Tuesday, June 22, 2004

English Football Hooligans:

Sampling this evening the cafes of Vigo harbor, we discovered that the town—hardly a town with 300,000 people—is swarming with football fans: Dutch, Danes, and Germans for the most part. Auna--who looks like some Platonic form of the Scandinavian female—struck up a conversation with a doleful Dutch couple. Their team’s defeat at the hands of the Czechs seemed to have induced some sort of existential trauma. I tried to cheer them up by explaining to them my ideas about improving the rules of soccer. I’ve now come up with a couple of new ones. Doleful Dutch couple seemed doubtful these rules would catch on. They couldn’t see Edwin Van der Saar putting up with a Head Cam, even if, as I pointed out, Edgar Davids plays the game hiding behind a pair of cool looking shades. We departed with a heartfelt hope that the Czechs demolish the Germans—a dull and talentless team marshaled by the annoyingly competent Oliver Kahn.
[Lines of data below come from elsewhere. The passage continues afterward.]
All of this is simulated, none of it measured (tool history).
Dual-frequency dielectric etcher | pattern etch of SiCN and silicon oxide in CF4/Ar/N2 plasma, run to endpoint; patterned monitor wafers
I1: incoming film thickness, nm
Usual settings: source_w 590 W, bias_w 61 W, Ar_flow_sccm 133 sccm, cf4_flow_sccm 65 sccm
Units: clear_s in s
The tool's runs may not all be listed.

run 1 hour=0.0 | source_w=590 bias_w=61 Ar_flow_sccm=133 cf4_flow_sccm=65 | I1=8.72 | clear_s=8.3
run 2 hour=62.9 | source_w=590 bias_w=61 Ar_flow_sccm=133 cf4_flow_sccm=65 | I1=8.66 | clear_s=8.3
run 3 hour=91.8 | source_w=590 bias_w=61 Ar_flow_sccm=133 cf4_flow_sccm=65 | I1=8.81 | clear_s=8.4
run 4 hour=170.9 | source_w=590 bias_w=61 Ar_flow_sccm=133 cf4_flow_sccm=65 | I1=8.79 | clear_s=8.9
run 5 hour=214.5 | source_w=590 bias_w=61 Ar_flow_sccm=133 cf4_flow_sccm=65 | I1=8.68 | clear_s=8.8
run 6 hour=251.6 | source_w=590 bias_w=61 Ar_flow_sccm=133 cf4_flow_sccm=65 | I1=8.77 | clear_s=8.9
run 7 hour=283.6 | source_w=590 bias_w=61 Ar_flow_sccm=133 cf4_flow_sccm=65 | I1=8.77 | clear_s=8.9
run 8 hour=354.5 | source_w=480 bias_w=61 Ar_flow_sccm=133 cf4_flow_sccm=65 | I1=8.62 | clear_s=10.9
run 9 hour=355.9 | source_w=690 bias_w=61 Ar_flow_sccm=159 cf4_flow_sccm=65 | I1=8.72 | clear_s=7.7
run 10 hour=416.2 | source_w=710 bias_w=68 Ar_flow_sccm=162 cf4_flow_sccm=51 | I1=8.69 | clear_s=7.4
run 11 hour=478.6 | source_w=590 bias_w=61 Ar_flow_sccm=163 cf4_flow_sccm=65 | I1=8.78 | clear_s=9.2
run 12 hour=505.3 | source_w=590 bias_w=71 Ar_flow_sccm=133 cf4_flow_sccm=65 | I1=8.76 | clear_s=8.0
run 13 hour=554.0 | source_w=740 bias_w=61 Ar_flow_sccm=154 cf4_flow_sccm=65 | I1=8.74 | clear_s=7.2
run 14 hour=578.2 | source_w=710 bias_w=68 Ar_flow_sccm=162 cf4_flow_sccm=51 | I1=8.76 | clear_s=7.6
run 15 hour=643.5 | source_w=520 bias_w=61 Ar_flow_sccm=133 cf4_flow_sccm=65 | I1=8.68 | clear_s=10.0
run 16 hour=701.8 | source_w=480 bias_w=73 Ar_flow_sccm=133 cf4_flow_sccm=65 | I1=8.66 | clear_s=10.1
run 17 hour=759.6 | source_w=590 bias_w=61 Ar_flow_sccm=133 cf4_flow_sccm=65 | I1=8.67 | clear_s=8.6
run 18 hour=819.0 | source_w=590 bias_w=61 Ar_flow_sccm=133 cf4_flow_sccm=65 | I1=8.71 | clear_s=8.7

In another quiet café around the corner, Auna and I were enjoying a glass of Albarino, the fine white wine of the region, when about twenty drunken singing Danes came in. Our quiet intimacy ruined we left. On our way out of the door, the owner came over to us and shaking his head at the noisy Danes uttered the word “Ingleses.” It made me wonder whether the term “English” has now acquired the new meaning of “any drunken violent behavior displayed abroad.”